A repository consists of objects, stored in the .git/objects directory. Git defines 4 types of objects (blob, tree, commit, annotated tag), of which the first 3 are the most important:

blob: the saved content of some file from the working directory
tree: the saved content of a directory (a dictionary)
commit: a saved state of the working directory with additional information about the version

Once created, objects are immutable; their content cannot be changed. Thanks to this, the content of objects can be used for their identification! Git recognizes objects based on the SHA-1 hash of their content. The hash depends solely on the content. A change in content = a change in identifier = a different object.

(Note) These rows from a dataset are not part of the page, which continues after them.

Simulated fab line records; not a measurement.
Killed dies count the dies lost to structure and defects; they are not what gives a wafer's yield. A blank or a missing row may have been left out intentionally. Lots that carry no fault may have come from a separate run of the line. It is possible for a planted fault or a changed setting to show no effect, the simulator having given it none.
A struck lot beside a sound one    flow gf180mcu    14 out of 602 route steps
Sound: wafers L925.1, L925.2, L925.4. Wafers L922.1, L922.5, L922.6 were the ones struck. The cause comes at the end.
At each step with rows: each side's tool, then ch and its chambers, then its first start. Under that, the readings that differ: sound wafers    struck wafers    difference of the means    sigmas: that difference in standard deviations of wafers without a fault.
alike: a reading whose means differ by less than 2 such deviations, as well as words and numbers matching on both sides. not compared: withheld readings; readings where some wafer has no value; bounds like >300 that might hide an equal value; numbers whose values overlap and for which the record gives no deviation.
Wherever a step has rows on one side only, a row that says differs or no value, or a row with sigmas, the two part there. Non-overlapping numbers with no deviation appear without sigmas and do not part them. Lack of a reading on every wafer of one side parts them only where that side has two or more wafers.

You can manually calculate the hash of a file with the hash-object command. You don’t even need a repository for this:

echo Hi! > hi.txt
git hash-object hi.txt # 663adb09143767984f7be83a91effa47e128c735

The calculated hash will be the same on every machine because the file’s content is the same. Changing the content will change the hash.

A file added to the repository, e.g., as part of a commit, will be placed in the objects directory as a blob object and will be identified by its hash.

cd repo
echo Hi! > hi.txt
git add hi.txt
git commit -m "Initial commit"
# The following command might not work on all systems as zlib-flate is not standard
# cat .git/objects/66/3adb09143767984f7be83a91effa47e128c735 | zlib-flate -uncompress | xxd
git cat-file blob 663ad

The .git/objects directory is partitioned by the first two characters of the hash. As you can see in the example above, to identify objects, it is sufficient to provide the first few characters of the SHA1 sum. Just enough to avoid ambiguity.

Saving the state of a file is not enough for versioning a project: you need to save the states of entire directories. The tree object is used for this.

Using the git commit command, we created several objects:

cd repo
find .git/objects -type f
git cat-file -t 8da9
git ls-tree 8da9

One of them is a tree. Its content is a listing of the directory whose state it describes.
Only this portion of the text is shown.